BASF now offers a new module for simulating applications of injection-molded components. BASF’s Ultrasim® simulation tool has long been able to deliver precise calculations of the anisotropic mechanical behavior of fiber-filled plastics after manufacturing in the injection-molding process. But another service has now been added: a thermomechanical model for fiber-reinforced thermoplastics now enables precise forecasts of temperature-dependent deformation via simulations.
One major benefit for customers is that they can now identify possible weak points virtually during the actual development phase for components and prevent them before the start of the series production phase. The new module considers the complex thermomechanical material behavior, the impact of the anisotropic fiber orientation as well as temperature distributions and changes in the component.
“During the early development phase, it is absolutely essential to make detailed forecasts for the end product,” says Andreas Wonisch, simulation expert at BASF. “Particularly with high-performance plastics that are used in cars and are exposed to huge temperature differences, possible deformations need to be predicted.”
Fiber-filled plastics display very complex thermodynamic behavior. Under a thermal load, there may be undesired deformations which depend on the local temperature and fiber orientation in the component. This is especially critical for E&E components with integrated switching elements. The highly sensitive electronics must not sustain any damage. Exact prediction of the thermal deformation with prior simulation using Ultrasim® thus saves time and money in the development process.
With extensive measurements directly on the material and on injection-molded test specimens, Ultrasim® offers comprehensive material characterization across the full temperature range. Instead of simulating at one single temperature it is possible to recalculate the typical temperature load from -40 to 150°C for various applications. The influence of the fiber orientation in the component, which results in anisotropic thermomechanical behavior, is considered through integration of the process simulation.
This allows for a much more comprehensive simulation, taking account of the rheological and thermal properties and the fiber orientation from the injection-molding process. The consequence is that component faults are identified and avoided at an early stage. BASF already uses the calculation model for a large number of applications, primarily for the automotive industry.

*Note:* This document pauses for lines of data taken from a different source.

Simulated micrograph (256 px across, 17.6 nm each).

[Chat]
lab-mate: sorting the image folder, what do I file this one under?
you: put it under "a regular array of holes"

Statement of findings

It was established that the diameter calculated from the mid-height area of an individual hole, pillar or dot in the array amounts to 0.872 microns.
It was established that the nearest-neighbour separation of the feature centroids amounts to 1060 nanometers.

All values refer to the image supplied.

The issue of electric mobility presents great challenges for the automotive sector. New and innovative components that need to protect highly sensitive conductor tracks, sensors or circuit boards are being developed. With severe temperature differences, no deformations to the components and thus damage to the electronics should occur. The new Ultrasim® module has already been successful with different parameters in various customer projects, for example a control electronics system. The simulation of thermal expansion for housings of electronic control units (ECUs) displayed very good conformity across the whole temperature range that was investigated. Other possible uses of the simulation tool would be for plastic components in headlights in which extensive power electronics are used and heat dissipation has an effect.